# Compact subset of a finite dimensional inner product space

In a finite dimensional inner product space, every bounded and closed set is compact.

My understanding:

Let $$X$$ be a finite say $$n$$ dimensional inner product space. every $$x \in X$$ can be expressed as

$$x = \sum_{i=1}^{n}\alpha_i v_i$$ with $$a_i$$ scalars and $$v_i$$ are the elements from the basis set.
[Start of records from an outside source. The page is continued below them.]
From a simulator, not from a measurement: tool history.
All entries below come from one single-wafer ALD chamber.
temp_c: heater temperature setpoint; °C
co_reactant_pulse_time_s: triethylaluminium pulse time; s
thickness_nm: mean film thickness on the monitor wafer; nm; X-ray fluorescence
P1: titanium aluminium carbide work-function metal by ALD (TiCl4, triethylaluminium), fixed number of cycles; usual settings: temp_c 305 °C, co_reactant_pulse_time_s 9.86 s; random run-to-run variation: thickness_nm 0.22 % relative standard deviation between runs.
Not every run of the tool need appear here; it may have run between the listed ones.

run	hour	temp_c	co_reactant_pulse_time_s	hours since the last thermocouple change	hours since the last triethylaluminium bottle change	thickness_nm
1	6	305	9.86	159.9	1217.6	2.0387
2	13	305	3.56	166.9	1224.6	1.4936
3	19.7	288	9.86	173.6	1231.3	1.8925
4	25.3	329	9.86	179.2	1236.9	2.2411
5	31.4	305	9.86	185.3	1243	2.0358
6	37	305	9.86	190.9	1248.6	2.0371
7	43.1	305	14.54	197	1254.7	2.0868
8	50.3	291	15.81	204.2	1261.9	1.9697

To show that a bounded and closed subset $$S$$ of $$X$$ is compact, one needs to show that every sequence $$(s_n)$$ in $$S$$ has a convergent sub-sequence $$(s_{n_{k}})$$ in $$S$$.

I am not sure how to show this.

Since you have a finite-dimensional inner product space, you can always find an orthonormal basis (via Gram-Schmidt). Let $$(e_1, \ldots, e_n)$$ be such a basis for an inner product space $$X$$, and suppose $$K \subseteq X$$ is closed and bounded by $$M$$ (i.e. $$v \in K \implies \|v\| \le M$$).
Consider the linear maps $$\langle \cdot, e_i \rangle$$. Using Cauchy-Schwarz, you can show that these linear maps are continuous. Moreover, by the same inequality, if $$x \in K$$, then $$|\langle x, e_i \rangle| \le \|x\| \cdot \|e_i\| = \|x\| \le M.$$ Consider a sequence $$(x_i) \in K$$. The sequence $$\langle x_i, e_1 \rangle$$ is contained in the compact interval $$[-M, M]$$, and so there must be a convergent subsequence, say, $$(x_{i_j})$$. Then $$\langle x_{i_j}, e_2\rangle$$ is a sequence contained in $$[-M, M]$$, so another convergent (sub-)subsequence. A third (sub-sub-)subsequence guarantees that $$\langle x_i, e_3\rangle$$ converges, etc. After $$n$$ iterations (a sub-sub-...-subsequence), you'll have a sequence (call it $$(y_j)$$) such that $$\langle y_j, e_i \rangle$$ converges to some $$a_i \in [-M, M]$$ for all $$i = 1, \ldots, n$$ (as $$j \to \infty$$). This sequence will be a subsequence of $$(x_i)$$.
So, with this in mind, let's prove that $$y_j \to a_1 e_1 + \ldots + a_n e_n =: y$$. By a standard result, we have, for each $$j$$, $$y_j = \langle y_j, e_1 \rangle e_1 + \ldots + \langle y_j, e_n \rangle e_n.$$ Thus, by Pythagoras's theorem, $$\|y_j - y\|^2 = |\langle y_j, e_1 \rangle - a_1|^2 + \ldots + |\langle y_j, e_n \rangle - a_n|^2,$$ which is the sum of $$n$$ sequences that all converge to $$0$$, hence $$\|y_j - y\| \to 0$$, i.e $$y_j \to y$$. That is, we started with an arbitrary sequence $$(x_i)$$, formed a subsequence $$(y_j)$$, and constructed a limit for the sequence. How do we know that $$y \in K$$? Because $$K$$ is closed!
The map $$\sum \alpha_i v_i \to (a_1,a_2,...,a_n)$$ is an isomorhpism. Since linear maps are continuous on finite dimensional spaces this is a homeomorphism. So it preserves boundedness, closedness and compactnes. In the usual topology of $$\mathbb R^{n}$$/$$\mathbb C^{n}$$ any closed and bounded set is compact so the same is true in the given space.